MADPAL (SOUTH CHHATTISGARH), March 26, 2013

Suvojit Bagchi

The family of victims, killed allegedly by the police. The woman on the left (with the kid) is the wife of Raghunath Vanjam, Poddi. The old woman in the middle is Raghunath's mother, Gutta. On extreme right is Sudru Vanjam's wife, Ramwati. Photo: Suvojit Bagchi
The Hindu The family of victims, killed allegedly by the police. The woman on the left (with the kid) is the wife of Raghunath Vanjam, Poddi. The old woman in the middle is Raghunath’s mother, Gutta. On extreme right is Sudru Vanjam’s wife, Ramwati. Photo: Suvojit Bagchi

The Chhattisgarh police have killed two activists of the Salwa Judum, a government-backed militia to take on Naxalites, which the Supreme Court declared illegal and unconstitutional.

A couple of eyewitnesses told The Hindu that the villagers, of the Muria Gond tribe, were “killed in cold blood by the police.”

A magisterial inquiry has been ordered into the incident, which has angered the residents of several villages in Bijapur district, 400 km south of the capital Raipur, who took out a rally recently.

On February 14, seven Madpal residents went into the forest to recover the carcasses of animals, including two peacocks, they had killed the night before. Near Kurmed, a village 2 km from Madpal, they were stopped on a mud dike between two patches of arable land.

The eyewitness said 50-60 police personnel asked the tribals, who wielded bows and arrows, to surrender their arms. “We were told to sit down, knees folded and our hands placed behind our waist,” said Kuta Vanjam, head of Madpal, who accompanied the hunters.

After confirming their identity, the constables fired randomly at the villagers. Dasru Vanjam, who also went with the villagers, was shot in the thigh. He averred that the villagers were “unarmed” when the firing started. The police fired from a “distance of 15 to 20 yards,” he said, raising his crutch and pointing to the boundary wall of his house. While Raghunath Vanjam, 35, died on the spot, Sudru Vanjam, 32, was alive for a while, he said.

The Madpal villagers heard the gunshots around 8 a.m. that day. Raghunath’s mother Gutto chased the police for half-a-km. “They told me to go back or they would shoot me,” Gutto said, crying inconsolably. Raghunath’s wife Poddi Vanjam, 32, said that along with the other villagers, they spent four years in Salwa Judam’s Mirtur camp and returned home in 2009. “Now, we are suspected by the Maoists and killed by the police.”

At the peak of the anti-Maoist movement, several villages of south Chhattisgarh were evacuated, and the tribals were forced to shift to camps in the vicinity of police or paramilitary forces stations, mostly adjacent to motorable roads. One such camp was at Mirtur, housing as it did the residents of Madpal and 16 other villages. At least 10,000 people stayed there, as estimated by this correspondent during a visit in 2007.

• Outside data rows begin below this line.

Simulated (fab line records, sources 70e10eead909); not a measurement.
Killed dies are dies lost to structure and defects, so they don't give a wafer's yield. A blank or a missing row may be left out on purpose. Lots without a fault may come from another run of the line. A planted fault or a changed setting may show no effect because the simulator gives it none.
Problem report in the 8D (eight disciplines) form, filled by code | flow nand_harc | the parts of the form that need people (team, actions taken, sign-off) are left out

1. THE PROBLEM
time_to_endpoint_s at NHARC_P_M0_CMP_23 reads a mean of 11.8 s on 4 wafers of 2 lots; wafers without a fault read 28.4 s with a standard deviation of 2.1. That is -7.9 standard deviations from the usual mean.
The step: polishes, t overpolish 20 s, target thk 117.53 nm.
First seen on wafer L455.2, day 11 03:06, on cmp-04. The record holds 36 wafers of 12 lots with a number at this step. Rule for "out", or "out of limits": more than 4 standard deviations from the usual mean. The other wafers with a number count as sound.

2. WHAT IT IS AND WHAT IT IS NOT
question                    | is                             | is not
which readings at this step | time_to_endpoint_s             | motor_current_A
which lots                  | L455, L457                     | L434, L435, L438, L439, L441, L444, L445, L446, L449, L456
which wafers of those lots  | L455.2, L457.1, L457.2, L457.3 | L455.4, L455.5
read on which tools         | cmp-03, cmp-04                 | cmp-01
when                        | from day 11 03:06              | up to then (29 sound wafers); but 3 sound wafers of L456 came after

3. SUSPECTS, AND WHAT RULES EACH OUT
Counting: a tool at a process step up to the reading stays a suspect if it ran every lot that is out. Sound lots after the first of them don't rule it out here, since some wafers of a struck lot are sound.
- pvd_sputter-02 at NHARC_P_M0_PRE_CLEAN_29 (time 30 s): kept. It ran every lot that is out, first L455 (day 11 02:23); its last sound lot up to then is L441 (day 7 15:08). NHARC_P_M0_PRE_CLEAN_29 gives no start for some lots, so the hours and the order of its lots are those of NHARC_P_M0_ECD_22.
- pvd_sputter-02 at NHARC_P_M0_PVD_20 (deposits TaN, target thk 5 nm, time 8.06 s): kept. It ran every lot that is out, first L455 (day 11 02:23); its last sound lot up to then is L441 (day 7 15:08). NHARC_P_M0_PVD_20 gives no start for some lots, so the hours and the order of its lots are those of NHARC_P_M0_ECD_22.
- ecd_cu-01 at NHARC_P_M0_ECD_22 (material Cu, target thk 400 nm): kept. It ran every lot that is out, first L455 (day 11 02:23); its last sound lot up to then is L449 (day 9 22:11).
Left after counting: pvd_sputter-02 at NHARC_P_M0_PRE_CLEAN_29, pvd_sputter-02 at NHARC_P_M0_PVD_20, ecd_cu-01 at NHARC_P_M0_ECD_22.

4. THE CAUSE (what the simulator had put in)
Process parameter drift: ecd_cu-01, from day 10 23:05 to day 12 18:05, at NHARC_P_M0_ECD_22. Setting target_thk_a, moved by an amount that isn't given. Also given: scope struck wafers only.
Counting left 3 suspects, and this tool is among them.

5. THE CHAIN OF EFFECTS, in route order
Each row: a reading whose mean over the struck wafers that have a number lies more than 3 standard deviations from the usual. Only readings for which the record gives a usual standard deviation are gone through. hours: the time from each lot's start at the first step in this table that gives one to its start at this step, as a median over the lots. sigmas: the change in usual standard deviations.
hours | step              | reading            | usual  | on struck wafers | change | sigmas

That is why the incident has surprised Salwa Judam founder Mahendra Karma. “These men [Raghunath and Sudru] were in the anti-Maoist operation… it is a fake encounter, and [we] demand a proper inquiry. Every villager in remote areas is not a Maoist, the police should understand,” Mr. Karma said on the phone.

Bijapur Superintendent of Police Prashant Agrawal has also concluded that the “dead and the injured tribals are not Naxalites.” “There were some 50 Naxalites in the area, and an exchange of fire [with the police] took place. The villagers came in between the police and the Maoists and got shot,” he said.

However, the First Information Report filed in the Mirtur station states that the police seized usual accoutrements of Naxals, including single shot gunpowder rifles, Communist literature, bows and arrows and bullets casings.

The villagers said the exchange of fire had “never taken place.” They have been asked to testify before the sub-divisional police officer on March 21.